Sunday, August 07, 2005

The New Research Labs

I am just finishing the last of three west coast trips this summer. I went to the Complexity conference, two universities (U. Wash and Caltech), three ballparks, a Bat Mitzvah and a film shoot. I also visited the Holy Trinity of internet companies: Microsoft Research (both in Silicon Valley and Redmond), Yahoo! Research (Pasadena) and a Google (Mountain View), the last of which seemed more like a summer camp than a corporation.

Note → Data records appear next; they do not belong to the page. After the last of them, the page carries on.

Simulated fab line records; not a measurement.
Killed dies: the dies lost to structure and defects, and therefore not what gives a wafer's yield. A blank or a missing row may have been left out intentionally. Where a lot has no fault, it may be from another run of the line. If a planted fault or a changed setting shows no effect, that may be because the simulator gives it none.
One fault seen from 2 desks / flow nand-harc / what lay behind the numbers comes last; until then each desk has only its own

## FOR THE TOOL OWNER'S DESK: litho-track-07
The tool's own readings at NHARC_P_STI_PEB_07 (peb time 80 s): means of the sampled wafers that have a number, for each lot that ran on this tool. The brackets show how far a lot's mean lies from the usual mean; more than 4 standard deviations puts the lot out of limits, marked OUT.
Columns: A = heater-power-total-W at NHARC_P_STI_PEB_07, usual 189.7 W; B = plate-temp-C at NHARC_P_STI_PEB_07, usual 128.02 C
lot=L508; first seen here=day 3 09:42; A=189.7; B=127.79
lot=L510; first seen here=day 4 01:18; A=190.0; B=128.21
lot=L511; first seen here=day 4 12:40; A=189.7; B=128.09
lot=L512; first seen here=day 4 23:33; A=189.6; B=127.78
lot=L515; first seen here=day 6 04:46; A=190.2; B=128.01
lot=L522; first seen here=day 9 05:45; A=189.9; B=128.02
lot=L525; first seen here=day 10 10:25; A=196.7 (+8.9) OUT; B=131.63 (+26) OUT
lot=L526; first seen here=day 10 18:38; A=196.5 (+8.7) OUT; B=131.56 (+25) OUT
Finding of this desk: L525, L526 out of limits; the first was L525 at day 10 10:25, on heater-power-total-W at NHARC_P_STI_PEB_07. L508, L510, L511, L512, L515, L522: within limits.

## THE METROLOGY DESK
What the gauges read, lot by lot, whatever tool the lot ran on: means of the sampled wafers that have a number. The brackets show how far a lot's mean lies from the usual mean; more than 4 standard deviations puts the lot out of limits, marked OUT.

Microsoft, Yahoo and Google all deal with large amounts of data and need to look at a number of CS related issues often requiring good theoretical techniques in areas like search, auctions on search words, recommender systems, spam filtering and much more. While the research labs of the 80's and 90's (AT&T, Bell Labs, IBM, Bellcore/Telcordia, NEC and others) have pared down their research groups, Microsoft, Yahoo and Google are currently hiring many computer scientists from programming positions to pure theory researchers. For example take the two IBM theorists who organized the last Complexity conference: Sivakumar just joined Google and Ravi Kumar went to Yahoo Research which by the way is now headed by theorist Prabhakar Raghavan. You can see how important researchers are to these companies in the recent fight between Microsoft and Google over Kai-Fu Lee (whom I best know because his Othello program beat my Othello program in a 1989 tournament).

Corporate research labs go in cycles from where they need new ideas in a developing field and build up strong research groups to the point where they have have basic commodities (think long-distance phone calls) and need to cut back research groups to remain competitive. Hartmanis and Stearns developed complexity at the GE Research Labs in Schenectady and soon after both left for academic positions and a few years after that IBM and AT&T built up their theory groups. Will Microsoft, Yahoo and Google eventually find less need for theoretical research? Probably but for now, we once again see theoretical computer scientists needed by companies setting the future of computing.


  1. Yes, the way Microsoft Research, Google (and now that you mention, Yahoo!), are hiring researchers, they are clearly up to something big.

    While the labs of the 80's and the 90's focused on communication, and operations research issues, the research du jour in the "modern" research labs seems to be search technology. I wonder how many of these researchers (especially those that join Google and Yahoo!) actually invest a significant amount of their time doing research rather than mundane coding.

    The labs of the 80's and 90's (most notably Bell Labs and IBM Research) are on their way down, with several excellent researchers on their way out. The main reason seems to be the push by these research labs to make their research more "relevant" to the company. Makes complete sense from the company's point of view, but hurts computer science in the long run. It's a sad development, just considering the great achievements that have come out of these places.

  2. One difference is that the people from the old research labs did/do keep publishing regularly in Theory conferences. Microsoft Research has that feature too, but are there any papers coming out of either Yahoo or Google? You just visited there: do you think that there is anyone there actually still currently doing research in Theory?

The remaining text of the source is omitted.